Palestinians turn out for pivotal vote

Wearing green caps, Hamas Scouts stood next to a ruling party Fatah assistant, and Palestinian security as they waited for the polling station to open in the northern West Bank city of Jenin.
The elections will change Palestinian politics fundamentally, but Abbas kept his usual, dour calm. He turned to go back into the Muqata, but reporters stopped him. In a flat and unemotional voice, Abbas urged all Palestinians to vote.
"The election is a right and duty at the same time," he said. "And I hope that the results of this election will reflect honestly the choice of every Palestinian."
These elections represent an extraordinary accomplishment for Abbas - and an extraordinary risk.
Abbas, known universally as Abu Mazen, has made the strategic decision to end the monopoly of his Fatah faction over all the instruments of the Palestinian Authority. He has persistently fought to bring the radical Islamic group Hamas into Palestinian politics against considerable opposition, both internal and external, and he has stuck fast to his conviction that democracy is the best way to establish legitimate institutions.
Many in Fatah, let alone in Israel, believe that Abbas, by encouraging Hamas to take part in the Palestinian Authority, is letting the snake into the garden. They think that by trying to co-opt Hamas, rather than confronting it, Abbas risks handing the state of Palestine that is coming into existence over to the Islamists - to an armed group, sworn to the destruction of Israel, that is considered a terrorist organization by Israel, the United States and the European Union.
They think that he has mismanaged Fatah and weakened it by failing to act against corruption and chaos, that he has allowed the Palestinian Authority to deteriorate and Gaza to become a model of anarchy, not statehood, and that he has done far too little to enforce his will and bring along a younger generation hardened by their upbringing under Israeli occupation.
And they think that he - and the United States, which has supported him in pressing for these elections - are not enhancing Palestinian democracy but distorting it, by allowing an armed, terrorist group into government without committing itself first to disarm and swear off violence.
But Abbas, a pale, scholarly man of 70, has overridden all these objections with his trademark distance from the fray, and his habit, irritating to many, of refusing to try to exercise power in the personal, tribal style of his late predecessor, Yasser Arafat.
Palestinians seem eager to vote, with turnout expected to be above 80 percent and opinion polls suggesting a narrow victory for Fatah and its secular allies. But whether Fatah then tries to govern in coalition with Hamas or tries to leave them outside as a large opposition is unclear, and Abbas, who will appoint the next prime minister, has remained silent about his intentions.
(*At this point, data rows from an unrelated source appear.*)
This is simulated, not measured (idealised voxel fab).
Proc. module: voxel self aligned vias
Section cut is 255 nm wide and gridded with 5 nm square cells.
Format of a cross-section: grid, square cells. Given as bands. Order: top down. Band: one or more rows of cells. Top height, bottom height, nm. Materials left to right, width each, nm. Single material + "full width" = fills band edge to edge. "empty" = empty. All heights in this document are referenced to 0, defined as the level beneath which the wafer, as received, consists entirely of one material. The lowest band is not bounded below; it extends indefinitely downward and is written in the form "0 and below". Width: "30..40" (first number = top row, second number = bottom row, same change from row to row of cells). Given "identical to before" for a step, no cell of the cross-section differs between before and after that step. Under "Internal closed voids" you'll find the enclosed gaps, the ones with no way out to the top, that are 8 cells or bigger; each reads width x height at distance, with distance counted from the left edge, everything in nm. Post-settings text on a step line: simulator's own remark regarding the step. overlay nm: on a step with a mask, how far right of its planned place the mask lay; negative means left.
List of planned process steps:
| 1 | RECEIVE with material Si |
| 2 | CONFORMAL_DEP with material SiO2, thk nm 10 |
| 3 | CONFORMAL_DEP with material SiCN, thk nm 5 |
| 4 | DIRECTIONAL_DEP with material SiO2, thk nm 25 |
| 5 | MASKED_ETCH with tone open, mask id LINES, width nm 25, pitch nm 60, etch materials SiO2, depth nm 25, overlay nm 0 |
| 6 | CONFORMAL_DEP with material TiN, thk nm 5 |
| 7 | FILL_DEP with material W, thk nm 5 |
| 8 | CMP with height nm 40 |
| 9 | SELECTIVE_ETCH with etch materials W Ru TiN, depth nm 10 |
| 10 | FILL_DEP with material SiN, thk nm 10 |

"It is Abu Mazen's achievement that these elections will take place on time," said Salah Abdel Shafi, a Gazan economist. "He was under great pressure to postpone or cancel them. It proves his genuine commitment to the process of democracy and the results of these elections."
Shafi, however, describes himself as very nervous about their outcome, especially in an environment where the main parties have their armed militias. "The atmosphere is very tense and loaded," he said. "Even when they start counting the votes, we don't know how certain groups will react if they lose."
Shafi said: "The future of Palestine in the near and medium future will be decided in the next week - it's a crucial time."
What Abbas evidently hopes from his gamble is an outcome that makes Hamas an engaged player but not dominant. "Either we emerge with a strong parliament and government or we have the collapse of the Palestinian Authority," Shafi said.
Mahdi Abdul Hadi, the director of Passia, a Palestinian research group in Jerusalem, thinks that Abbas is on a mission he may not complete.
"He believes most importantly that the era of personal leadership is over, and that this must be an era of democracy, representatives and rule of law," Hadi said.
The entire region is trying to come to terms with the Muslim Brotherhood and the Islamists, Hadi notes, in Egypt, Lebanon, Jordan and Syria, as Abbas himself is trying to co-opt Hamas.
"Abu Mazen calls this 'normalization"' with the Islamists, Hadi said. "You can't ignore them anymore or deny them or contain them, so you have to bring them in."
While his personal standing among Palestinians remains high, with an approval rating of more than 60 percent, Abbas is largely without effective allies, either in Fatah or the Palestinian Authority itself. Nor has Israel helped him convince Palestinians that Israel's withdrawal from Gaza was due to Abbas and not to Hamas suicide bombings.
"The general view is that he's weak," Shafi said. "People expected more leadership from him."
Abbas remained reactive and indecisive. "I don't think he really understood what it is to be president, the challenge before him and the gross mismanagement and corruption of Fatah," said a Palestinian who watched the process at close hand. "There is no decision-making process, no clear chain of command."
Hanan Ashrawi, a Fatah legislator said legislators brought Abbas a plan of action against corruption and internal squabbles. "But instead of taking action, he cooked up a deal: freeze everything, don't throw out the corrupt officials, sit and do nothing, grasp onto the excuse of the elections," she said.
Abbas's theory is that his mandate comes from the voters - unlike Arafat's, which came from his revolutionary past. With Fatah split in three parts or more, the Palestinian Authority was scarcely representative, so also needed a new, democratic legitimacy. And Hamas had become too powerful to fight on any battlefield except the democratic one, where it might be contained.
So in Hadi's view, "he left things loose - he didn't embrace anyone or commit himself to any one path, he let things develop on their own."
"Abbas is no hypocrite," Hadi said. "Everyone wants him to be different. But he cannot be."